YOU READ IT HERE FIRST: Bergen County Executive Kathleen A. Donovan accused the Giants and Jets today of “ripping off” county taxpayers by fighting the American Dream development in court and not paying taxes on PSLs — and vowed to do something about it.
Bergen Executive Kathleen Donovan
For starters, Donovan said, she’s going to look at whether both should be required to pay taxes on the sale of
personal seat licenses
In the lawsuit filed last Friday, the NFL teams say an agreement with the developers of the dormant project requires their written consent before work can continue that involves anything that “would have an adverse effect” on fans.
They accused the Triple Five development group of not adequately addressing traffic concerns, including safety.

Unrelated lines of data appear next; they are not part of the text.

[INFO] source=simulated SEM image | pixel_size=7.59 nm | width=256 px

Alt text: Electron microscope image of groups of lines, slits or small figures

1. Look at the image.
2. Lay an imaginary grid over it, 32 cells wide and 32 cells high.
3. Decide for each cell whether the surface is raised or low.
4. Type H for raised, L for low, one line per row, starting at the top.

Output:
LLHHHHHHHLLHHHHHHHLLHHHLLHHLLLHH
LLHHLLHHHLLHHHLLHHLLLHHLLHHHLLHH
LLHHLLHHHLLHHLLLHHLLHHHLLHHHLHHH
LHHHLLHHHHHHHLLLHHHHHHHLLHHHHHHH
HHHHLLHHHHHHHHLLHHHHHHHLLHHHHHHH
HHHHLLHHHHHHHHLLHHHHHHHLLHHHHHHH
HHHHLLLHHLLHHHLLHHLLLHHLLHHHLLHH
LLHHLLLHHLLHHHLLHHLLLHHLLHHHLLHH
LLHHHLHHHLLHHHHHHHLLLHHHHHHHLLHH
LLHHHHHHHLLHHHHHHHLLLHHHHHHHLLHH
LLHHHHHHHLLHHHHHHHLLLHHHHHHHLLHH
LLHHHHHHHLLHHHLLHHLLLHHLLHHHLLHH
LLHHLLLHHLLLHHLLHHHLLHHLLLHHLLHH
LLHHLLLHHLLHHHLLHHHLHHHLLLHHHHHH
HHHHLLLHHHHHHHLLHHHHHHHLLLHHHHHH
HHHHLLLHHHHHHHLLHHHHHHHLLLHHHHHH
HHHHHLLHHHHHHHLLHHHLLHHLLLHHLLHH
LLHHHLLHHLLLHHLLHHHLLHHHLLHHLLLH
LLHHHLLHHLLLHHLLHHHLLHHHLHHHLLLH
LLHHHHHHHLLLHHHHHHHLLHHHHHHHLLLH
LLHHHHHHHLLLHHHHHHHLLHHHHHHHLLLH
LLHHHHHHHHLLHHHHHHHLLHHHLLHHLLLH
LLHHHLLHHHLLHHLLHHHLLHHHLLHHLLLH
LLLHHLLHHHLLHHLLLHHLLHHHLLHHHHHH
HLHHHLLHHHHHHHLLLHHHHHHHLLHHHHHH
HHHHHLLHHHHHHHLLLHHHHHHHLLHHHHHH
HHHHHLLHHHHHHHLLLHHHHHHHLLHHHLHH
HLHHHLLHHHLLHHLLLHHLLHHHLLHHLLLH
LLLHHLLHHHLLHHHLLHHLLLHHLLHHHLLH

Donovan, in turn, today said: “The New York Giants and New York Jets have put Bergen County’s economic growth at risk. Unemployment in Bergen is over 7 percent, a slight decline since I took office. We still have 40% unemployment in the building trades.
“American Dream Meadowlands will put some 9,000 construction workers back on the job and employ an additional 15,000 full time workers,” she added. “It will create an economic ripple with service jobs and venues including hotels, which pay additional taxes and reduce local burdens.”
Donovan said she’ll “take immediate steps to review tax breaks given to the teams,” following a lawsuit filed by both last week to stop development of the $3.7 billion retail and entertainment complex retail and entertainment project.
The county executive said she will meet with East Rutherford officials to discuss ongoing litigation against the Sports Authority and also “review independent action to require the teams to pay taxes on the sale of Personal Seat Licenses (PSLs).”
The County Executive said that she will consider taking legal action against the tax breaks given to the New York Jets in Florham Park in Morris County, as well.
“Everything is now back on the table,” she said.
“Since 1976 the Giants and later the Jets have not paid a dime in taxes to Bergen County. Now they have built and own a $1.6 billion building and they still don’t pay any taxes to Bergen County. That’s wrong and it needs to be corrected,” Donovan said.
On top of that, she said she’s directed the Bergen County Police Department “to take steps to assure the safety of fans arriving and departing MetLife Stadium on game days,” with “special attention” to pedestrian safety a priority.
“The New York Giants and New York Jets cite the safety and convenience of their fans as a veiled excuse for their frivolous lawsuit designed to give them a monopoly at the Sports Complex,” Donovan said.
“In their lawsuit, the New York teams rely on what they call a ‘cooperation agreement’ which was agreed to, not negotiated, by former (acting) Governor Codey,” the county executive said. “I described that so-called agreement as a give-a-way then and do so again today.
“According to the New York teams, that agreement allows them to hold development rights ‘to build themed dining and team and other stores…’
“The New York teams admit that this isn’t about the convenience of their fans. It’s about their greed and their effort to monopolize a public space to the detriment of every East Rutherford, Bergen County and New Jersey taxpayer,” Donovan said.
“The New York teams have gotten their way for four decades,” she added. “They have once and for all abused their free ride. It’s time they not only paid their fair share but participate as full contributing members of the business community. Our Meadowlands property is some of the most valuable real estate on the east coast and as County Executive I owe it to my constituents to protect their economic interest, not the Giants and Jets.”